US car maker voices concern at possible exit from EU without trade deal just as bloc orders UK to claw back illegal tax breaks designed to lure multinationals

The Ford Focus is one of the UK's best selling car but the company may quit the country in the event of a hard Brexit. Reuters
The Ford Focus is one of the UK's best selling car but the company may quit the country in the event of a hard Brexit. Reuters

Ford is spending tens of millions of euros preparing for a possible British exit from the European Union without a trade deal and has yet to decide on its longer-term plans for Britain, Ford Europe chairman Steven Armstrong said on Tuesday.

"We love being in Britain, but it has to be competitive and if it's not competitive then we'll have to take whatever actions we'll need to take to protect the business," Mr Armstrong told Reuters in the Netherlands.

Ford, which makes 1.3 million engines at two British locations, Bridgend in Wales and Dagenham in east London, and cars in Germany, has warned it could face $1 billion in tariff costs in case of a so-called hard Brexit.

While the company has announced 5,000 job cuts in Germany, its second-biggest European market, it has yet to make major decisions in Britain, which is its biggest.

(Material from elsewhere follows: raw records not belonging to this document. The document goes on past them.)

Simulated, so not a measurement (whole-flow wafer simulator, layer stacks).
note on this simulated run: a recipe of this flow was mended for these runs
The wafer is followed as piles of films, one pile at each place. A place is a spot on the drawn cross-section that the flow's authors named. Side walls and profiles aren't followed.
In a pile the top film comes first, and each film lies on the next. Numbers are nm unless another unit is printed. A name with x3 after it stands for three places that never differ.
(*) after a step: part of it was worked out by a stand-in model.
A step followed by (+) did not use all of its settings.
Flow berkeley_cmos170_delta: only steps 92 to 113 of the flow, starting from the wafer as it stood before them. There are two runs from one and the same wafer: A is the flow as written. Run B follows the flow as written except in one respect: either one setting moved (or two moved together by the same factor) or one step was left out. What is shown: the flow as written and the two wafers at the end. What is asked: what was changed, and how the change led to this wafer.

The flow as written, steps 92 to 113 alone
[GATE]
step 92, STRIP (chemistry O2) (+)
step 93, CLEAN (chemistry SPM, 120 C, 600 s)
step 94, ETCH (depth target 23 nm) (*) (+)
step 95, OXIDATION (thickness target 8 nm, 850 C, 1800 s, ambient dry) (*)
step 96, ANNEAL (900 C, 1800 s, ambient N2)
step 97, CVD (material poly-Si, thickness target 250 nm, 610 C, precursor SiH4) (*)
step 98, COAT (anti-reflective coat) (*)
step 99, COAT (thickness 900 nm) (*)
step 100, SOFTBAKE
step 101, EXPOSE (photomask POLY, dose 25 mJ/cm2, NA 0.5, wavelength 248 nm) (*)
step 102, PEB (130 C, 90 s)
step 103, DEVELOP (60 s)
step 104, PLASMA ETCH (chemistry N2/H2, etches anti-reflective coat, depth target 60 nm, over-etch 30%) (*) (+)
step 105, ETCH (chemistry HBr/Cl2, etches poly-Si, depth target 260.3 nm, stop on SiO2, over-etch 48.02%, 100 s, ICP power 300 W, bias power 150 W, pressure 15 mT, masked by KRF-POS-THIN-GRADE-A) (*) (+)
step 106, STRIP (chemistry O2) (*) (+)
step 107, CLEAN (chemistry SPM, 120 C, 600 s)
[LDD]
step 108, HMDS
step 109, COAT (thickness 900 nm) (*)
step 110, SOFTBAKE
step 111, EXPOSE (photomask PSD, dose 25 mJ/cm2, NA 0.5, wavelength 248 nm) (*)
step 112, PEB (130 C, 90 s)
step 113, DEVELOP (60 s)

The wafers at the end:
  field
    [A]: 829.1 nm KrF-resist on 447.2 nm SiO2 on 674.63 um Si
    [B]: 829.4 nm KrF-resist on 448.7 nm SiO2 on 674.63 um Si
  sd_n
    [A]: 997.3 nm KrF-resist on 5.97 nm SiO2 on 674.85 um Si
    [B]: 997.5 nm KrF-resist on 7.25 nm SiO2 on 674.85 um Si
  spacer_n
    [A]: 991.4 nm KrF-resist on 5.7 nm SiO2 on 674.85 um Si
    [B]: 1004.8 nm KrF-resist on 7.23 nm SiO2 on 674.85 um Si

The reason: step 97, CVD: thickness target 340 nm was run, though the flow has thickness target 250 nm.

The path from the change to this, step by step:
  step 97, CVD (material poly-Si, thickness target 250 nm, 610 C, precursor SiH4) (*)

Mr Armstrong said Ford was already spending tens of millions on euros on measures such as currency hedges and shifting inventory between countries. He said the best case scenario was that money spent preparing for Brexit would be "wasted".

Britain's departure from the EU has been pushed back from March 29 until at least April 12 or potentially much later, ruining some of the contingency plans of certain car makers.

BMW's Mini plant in Britain is closing for four weeks and Peugeot's Vauxhall car factory for two weeks in moves planned months ago to help deal with any disruption from Brexit.

"We've been clear with the government in the UK and also in Brussels, we have to maintain frictionless trade at the borders and tariff-free trade," said Mr Armstrong.

Britain's largely foreign-owned car industry has become increasingly incredulous as a stable and attractive investment environment descends into deep political crisis.

Ford's British-built engines, which are shipped for fitting in vehicles in Germany, Turkey, the United States and elsewhere, could face delays and extra costs from a no-deal Brexit.

"We've spent the last 40 years putting a business together that relies on cross-border trading," said Mr Armstrong, who is overseeing an overhaul of Ford in Europe to refocus on its strong position in commercial vehicles and on popular European lines such as Fiesta, Britain's top-selling passenger car.

"We can't radically reshape on day one so you'd have to live with [tariffs] for a period of time," he said.

Mr Armstrong said Ford has hedged against the possibility of a sharp fall in the value of the pound through the end of 2019, while stockpiling inventory would help bridge a one or two month period of potential chaos around Brexit.

"But it's impossible really to mitigate the financial impact in the longer term of no-deal," he said. Ford could try to pass on higher tariff costs, but that would be difficult in Britain, where a recession would mean falling sales, he added.

"We haven't really factored in completely the negative shock. There are a number of things that we would try to do but the reality is ... it would impact the whole of industry, not just Ford," Mr Armstrong said.

His comments come on the same day the EU ordered the UK to claw back illegal tax breaks designed to lure multinationals to the nation - in a timely reminder that the bloc still calls the shots on competition rules until Britain leaves.

The European Commission said the British gave certain multinationals a selective advantage by granting them an unjustified exemption from UK anti–tax avoidance rules.

“This is illegal under EU state aid rules,” said Margrethe Vestager, the EU’s anti-trust chief. “The UK must now recover the undue tax benefits."

While the commission said the exemption was partly justified and didn’t specify which firms unduly benefited from it, at least 52 companies have come forward since the probe started in 2017. They estimated their tax liabilities at about £1.19 billion (Dh5.69bn), according to data compiled by Bloomberg Tax. The final bills may now be much lower because the EU didn’t outlaw the entire programme.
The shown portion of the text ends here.